Detection of Surface Defects in Magnetic Tile Images / Semantic segmentation

Dataset

The magnetic tile surface defect dataset is originally used by Huang et al [1]. Based on the defect types, the dataset is divided into six smaller datasets: blowhole, crack, break, fray, uneven (grinding uneven) and free (no defects). Each image is accompanied by its pixel-level ground-truth image.

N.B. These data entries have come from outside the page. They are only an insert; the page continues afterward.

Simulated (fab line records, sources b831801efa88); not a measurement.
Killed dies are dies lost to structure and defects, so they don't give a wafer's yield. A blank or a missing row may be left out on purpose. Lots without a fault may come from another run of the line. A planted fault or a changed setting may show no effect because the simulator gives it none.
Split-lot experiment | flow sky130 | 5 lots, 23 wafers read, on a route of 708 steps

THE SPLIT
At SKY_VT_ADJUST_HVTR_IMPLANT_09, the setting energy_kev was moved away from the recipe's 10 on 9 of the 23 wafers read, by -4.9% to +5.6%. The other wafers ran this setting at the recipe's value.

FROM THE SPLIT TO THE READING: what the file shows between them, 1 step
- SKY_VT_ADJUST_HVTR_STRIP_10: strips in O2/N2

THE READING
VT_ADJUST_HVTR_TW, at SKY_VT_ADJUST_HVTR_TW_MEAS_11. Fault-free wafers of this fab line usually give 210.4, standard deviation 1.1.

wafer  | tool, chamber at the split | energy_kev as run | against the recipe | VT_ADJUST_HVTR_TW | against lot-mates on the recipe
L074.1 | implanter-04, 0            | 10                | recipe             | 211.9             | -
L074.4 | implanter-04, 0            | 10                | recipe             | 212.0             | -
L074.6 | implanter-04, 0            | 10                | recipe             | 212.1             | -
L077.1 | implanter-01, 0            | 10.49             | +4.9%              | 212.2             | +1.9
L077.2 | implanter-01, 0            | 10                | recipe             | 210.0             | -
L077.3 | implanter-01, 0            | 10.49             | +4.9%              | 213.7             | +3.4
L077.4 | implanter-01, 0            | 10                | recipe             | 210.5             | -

Figure 1. Examples of magnetic tile surface defects, labelled with the pixel-level ground truths [1].

Objective

One of the most laborious parts of quality control of magnetic tile manufacturing is surface defect detection. Since blowhole and crack have a crucial impact on the quality of the tiles. The goal of this study is binary semantic segmentation of the Blowhole_Crack_Free dataset.

Evaluation Metrics

The evaluation metrics are the maximum F_beta measure (beta^2=0.3) and the mean absolute error (MAE) associated with it.

Solution Approach

In semantic segmentation, every pixel in the image is assigned to a class. To train a network that detects defects at the pixel level (binary semantic segmentation), I define two main classes: defective and flawless. I label the defective pixels as True (1) and the rest as False (0).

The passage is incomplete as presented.